Understanding AWS Lambda Concurrency: Cold Starts, Warm Starts, and Container Reuse
When discussing AWS Lambda, a common point of confusion revolves around how concurrency is managed and what exactly happens when your function scales. Let's clarify the mechanics of Lambda concurrency, focusing on container reuse, new container creation, and the concept of "cold starts" versus "warm starts."
Lambda Doesn't "Create New Lambdas" for Concurrency
It's a common misconception that each concurrent execution of a Lambda function results in the creation of a "new Lambda." This isn't accurate. Instead, Lambda manages containers – isolated runtime environments where your function code executes.
What Actually Happens:
1. Container Reuse (Warm Starts)
AWS Lambda prioritizes reusing existing containers whenever possible. If a container has just finished processing a request, it remains "warm" for a period (typically around 15 minutes). When a new request arrives for the same function, and a warm container is available, Lambda can immediately route the request to that container.
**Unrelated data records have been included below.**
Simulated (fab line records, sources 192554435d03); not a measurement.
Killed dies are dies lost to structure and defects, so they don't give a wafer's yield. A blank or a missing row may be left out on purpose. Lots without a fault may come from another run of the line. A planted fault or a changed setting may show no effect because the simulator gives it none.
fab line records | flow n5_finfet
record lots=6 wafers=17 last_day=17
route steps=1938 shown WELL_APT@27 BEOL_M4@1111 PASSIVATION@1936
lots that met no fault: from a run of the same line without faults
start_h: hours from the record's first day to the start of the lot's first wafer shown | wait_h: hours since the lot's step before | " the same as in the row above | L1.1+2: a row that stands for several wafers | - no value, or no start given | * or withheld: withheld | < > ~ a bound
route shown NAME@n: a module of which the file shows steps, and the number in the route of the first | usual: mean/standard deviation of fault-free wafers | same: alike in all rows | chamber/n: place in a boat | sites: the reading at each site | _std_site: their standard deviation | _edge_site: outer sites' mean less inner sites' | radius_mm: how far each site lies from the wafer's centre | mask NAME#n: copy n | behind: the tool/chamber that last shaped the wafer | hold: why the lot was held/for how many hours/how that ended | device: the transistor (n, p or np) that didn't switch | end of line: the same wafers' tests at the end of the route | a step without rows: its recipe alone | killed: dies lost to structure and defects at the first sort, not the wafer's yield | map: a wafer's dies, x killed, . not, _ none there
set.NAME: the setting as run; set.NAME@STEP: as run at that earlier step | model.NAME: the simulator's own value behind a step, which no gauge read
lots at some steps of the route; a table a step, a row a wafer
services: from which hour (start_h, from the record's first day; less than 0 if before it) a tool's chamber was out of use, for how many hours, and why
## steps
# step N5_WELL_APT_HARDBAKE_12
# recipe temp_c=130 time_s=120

- This is known as a "warm start."
- Warm starts are significantly faster because they bypass the overhead of setting up a new execution environment.
- There's no initialization overhead for your function code in a warm start, as the environment and code are already loaded.
2. New Container Creation (Cold Starts)
Lambda only creates a new container when:
- No warm containers are available to handle an incoming request.
- The number of concurrent requests exceeds the currently available warm containers.
- An existing container has been idle for too long and was terminated by the Lambda service.
When a new container is created, this leads to a "cold start."
3. The Process Illustrated:
Consider a scenario with sequential and concurrent requests:
- Request 1 comes in: A new container is created (cold start). Your function code is downloaded, the runtime environment is initialized, and your code is loaded.
- Request 1 finishes: The container stays warm for a period (e.g., ~15 minutes), waiting for another request.
- Request 2 comes in (shortly after Request 1 finishes): If the container from Request 1 is still warm, it reuses that existing container (warm start).
BUT, if Request 2 comes in while Request 1 is still running:
- A new container is created for Request 2 (cold start). This is because the first container is busy, and Lambda needs to handle the new concurrent request.
Key Points:
- Same Lambda function = Same deployment/code: Regardless of how many containers are running, they all execute the same version of your deployed Lambda function code.
- Concurrent executions = Multiple containers running that same code: The number of concurrent executions directly correlates to the number of active containers processing requests at that moment.
- Container ≠ New Lambda function: A container is a temporary runtime environment, not a new deployment or instance of your Lambda function definition.
- Containers are temporary: They are managed by AWS and are spun up and down as needed to meet demand.
Example:
If you have 1 Lambda function deployed and receive 50 concurrent requests, the result will be up to 50 containers running the same function code simultaneously. After the traffic subsides, most of these containers will be terminated, with perhaps 1-2 kept warm for future requests.
So, concurrent execution creates new containers/instances, not new Lambda functions.
Total Concurrent Execution == Total Container Lambda?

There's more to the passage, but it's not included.